Sharon Denise Kennell, Appellee, v. Diahann Gates, Appellant, 215 F.3d 825 (8th Cir. 2000)Annotate this Case
Appeal from the United States District Court for the Eastern District of Missouri.
Before Bowman, Hansen, and Morris Sheppard Arnold, Circuit Judges
Bowman, Circuit Judge
Officer Diahann Gates of the St. Louis Metropolitan Police Department appeals from the jury verdict finding her liable under 42 U.S.C. 1983 (Supp. III 1997) for plaintiff Sharon Denise Kennell's six-day confinement on an arrest warrant issued for Sharon's sister, Deborah Kennell. We must decide whether evidence that Gates was sent a report over an in-house computer message system indicating that the wrong sister was in custody is sufficient to allow a jury to find that Gates had actual knowledge of a substantial risk that Sharon was mistakenly imprisoned. We hold that the evidence was sufficient, and we affirm.
We state the facts in the light most favorable to the jury's verdict. On March 30, 1995, Sharon Kennell was driving her mother to a credit union in Country Club Hills, a suburban municipality in St. Louis County. She was stopped by a Country Club Hills police officer because the car was missing its rear license plate. Because Sharon did not have her driver's license nor any other form of identification with her, she told the officer her full name, Sharon Denise Kennell, and her date of birth, June 14, 1959. The officer went to his vehicle, presumably to check the information by computer, and then returned to inform Sharon that her name was listed as an alias for Deborah Kennell for whom there was an outstanding arrest warrant.1 Both Sharon and her mother told the officer that she was not Deborah Kennell and that Deborah was, in fact, Sharon's sister. Nevertheless, the officer arrested Sharon and had her transferred to the St. Louis City Police Department.
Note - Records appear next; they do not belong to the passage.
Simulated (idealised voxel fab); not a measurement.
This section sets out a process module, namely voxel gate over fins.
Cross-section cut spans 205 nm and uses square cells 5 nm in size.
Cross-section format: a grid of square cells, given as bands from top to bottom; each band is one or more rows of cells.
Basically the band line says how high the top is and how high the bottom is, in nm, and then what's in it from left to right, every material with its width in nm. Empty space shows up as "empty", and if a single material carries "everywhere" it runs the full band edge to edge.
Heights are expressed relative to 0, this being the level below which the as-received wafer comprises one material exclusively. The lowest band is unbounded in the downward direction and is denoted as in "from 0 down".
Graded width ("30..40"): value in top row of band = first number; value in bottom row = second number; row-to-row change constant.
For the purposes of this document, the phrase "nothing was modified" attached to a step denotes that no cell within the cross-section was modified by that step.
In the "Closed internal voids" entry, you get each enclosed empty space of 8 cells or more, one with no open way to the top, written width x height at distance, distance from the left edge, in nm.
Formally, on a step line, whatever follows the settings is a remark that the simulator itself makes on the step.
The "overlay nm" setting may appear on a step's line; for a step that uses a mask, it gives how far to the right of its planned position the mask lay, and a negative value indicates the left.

At the Department, Sharon was processed by Officer Diahann Gates of the Warrant and Fugitive Section. During processing, Sharon protested to Gates that she was not Deborah Kennell. Gates obtained record photographs of both sisters and concluded that Deborah's photograph matched Sharon.2 Sharon then requested that her fingerprints be taken in order to prove that she was not Deborah. Gates forwarded her to the Prisoner Processing Section, where she eventually was fingerprinted in the normal course of processing. After being fingerprinted, Sharon was placed in a holdover cell for about an hour. As Gates prepared to transfer Sharon to the workhouse, Sharon asked about the fingerprints. Gates responded, "Evidently, they came back Deborah Kennell." Sharon remained in the workhouse for six days until Deborah's parole officer arrived and discovered that the police had the wrong sister.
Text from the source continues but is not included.